Behind the Book
The idea for The Forsaken came from a nightmare I had one night—one that I couldn't shake, even the next day. In my nightmare, I was trapped on a tropical island, trying to escape. The island was some sort of terrifying prison colony, controlled by men in black robes wearing masks and carrying knives. They chased me up a giant spiral staircase and cornered me there. I was just about to get captured by them when I woke up.
My first thought was, “Wow, that was a really scary dream!” My second thought was, “But that could also be a really cool start to a book!” I’d always wanted to write a novel. In fact, my parents tease me because when I was a little girl, I’d carry a dictionary around with me and read it out loud to them. And I studied English lit in college, and I work as a librarian at UCLA. So I’ve been surrounded by books my entire life. Yet I never managed to write anything much longer than a short story, despite many attempts.
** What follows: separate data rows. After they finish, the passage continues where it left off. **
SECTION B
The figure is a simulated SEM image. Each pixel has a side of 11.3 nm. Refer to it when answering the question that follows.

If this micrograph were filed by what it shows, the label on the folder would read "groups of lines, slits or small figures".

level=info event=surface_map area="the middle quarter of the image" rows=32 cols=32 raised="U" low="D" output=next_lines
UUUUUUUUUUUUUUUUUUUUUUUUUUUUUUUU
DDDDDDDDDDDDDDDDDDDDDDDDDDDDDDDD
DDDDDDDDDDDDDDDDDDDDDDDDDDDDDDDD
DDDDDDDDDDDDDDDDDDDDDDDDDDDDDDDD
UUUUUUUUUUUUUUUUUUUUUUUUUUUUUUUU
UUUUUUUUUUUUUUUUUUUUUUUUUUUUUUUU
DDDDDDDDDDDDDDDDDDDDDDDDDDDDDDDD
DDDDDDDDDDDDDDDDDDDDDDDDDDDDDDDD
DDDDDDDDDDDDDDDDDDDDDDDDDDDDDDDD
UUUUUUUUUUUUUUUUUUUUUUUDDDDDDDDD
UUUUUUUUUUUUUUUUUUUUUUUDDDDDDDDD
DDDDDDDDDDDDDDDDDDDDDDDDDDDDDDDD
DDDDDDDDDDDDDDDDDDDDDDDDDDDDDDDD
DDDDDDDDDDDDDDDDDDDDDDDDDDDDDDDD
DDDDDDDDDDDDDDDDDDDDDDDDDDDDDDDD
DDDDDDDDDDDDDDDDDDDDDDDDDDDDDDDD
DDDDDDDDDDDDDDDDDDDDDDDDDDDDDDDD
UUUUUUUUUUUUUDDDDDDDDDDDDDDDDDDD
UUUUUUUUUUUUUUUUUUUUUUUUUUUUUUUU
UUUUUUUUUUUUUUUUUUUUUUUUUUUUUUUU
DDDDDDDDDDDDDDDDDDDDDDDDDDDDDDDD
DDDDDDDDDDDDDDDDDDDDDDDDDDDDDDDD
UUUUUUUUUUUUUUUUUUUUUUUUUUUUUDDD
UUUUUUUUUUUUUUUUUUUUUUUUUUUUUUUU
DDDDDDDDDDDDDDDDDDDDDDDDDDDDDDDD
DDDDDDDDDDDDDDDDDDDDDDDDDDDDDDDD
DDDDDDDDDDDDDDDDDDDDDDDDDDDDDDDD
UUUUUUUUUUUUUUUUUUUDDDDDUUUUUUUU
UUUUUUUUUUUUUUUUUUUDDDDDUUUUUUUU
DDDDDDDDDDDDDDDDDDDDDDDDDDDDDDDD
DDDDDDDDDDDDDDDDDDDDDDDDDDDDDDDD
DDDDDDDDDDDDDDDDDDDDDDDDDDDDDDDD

But something about that bad dream stuck with me. And then, a few days later, I was chatting to a friend whose sister was about to take the SATs. We were talking about how unfair it was that standardized tests have such a huge impact on people’s lives. And at that moment, something just clicked inside my head. I suddenly thought, “What if there were some kind of standardized personality test in the future and if you failed, you wouldn’t just have trouble getting into college, you’d actually got banished from society?” And then I thought maybe the place you would be banished to would be like the island in my nightmare: harsh, scary, and brutal. The kind of place you’d have to fight to escape from, or else die trying.
Of course, then I started thinking that any government that created such an awful test would probably be totally corrupt. What if their personality test was a lie? What if they just used the test to weed out any kids who had strong or rebellious personalities? And I began to imagine more details about the island, too. How there might be different societies and tribes of kids there, battling each other for land, and how the government of the future would probably use machines to try to control everyone and keep them on the island.
So I started writing the first draft of The Forsaken that same night. I just wrote a couple pages every day at first, but soon I started writing more and more. I kind of became obsessed with the world of the story. The characters began coming to life on the page, especially the main character, Alenna Shawcross. It was almost like the book was writing itself, which is both a really cool and kind of disturbing feeling! Alenna’s journey—from being wrongly sent to the island, to learning how to survive there, to falling in love, and ultimately making an escape attempt—became the center of the novel. Alenna’s choices often surprised me, and they ended up taking the novel in some unexpected directions. I don’t want to give away any spoilers, but along the way, Alenna definitely learns some shocking truths about her society and her own identity as well.
It took me about three months to write the first complete draft of The Forsaken. And from there, it was a process of revising and editing to get it into good shape. I really hope that readers respond to Alenna’s story and enjoy The Forsaken. More than anything, I just wanted to tell a riveting and unique story about a girl who is faced with an impossible challenge and has to make some tough choices about friendship, love, and loyalty in order to survive. Sometimes I think back to the nightmare that started me on this journey, and I can’t believe that it actually turned into a book. I guess I can only hope that I have more nightmares in the future, to keep giving me inspiration.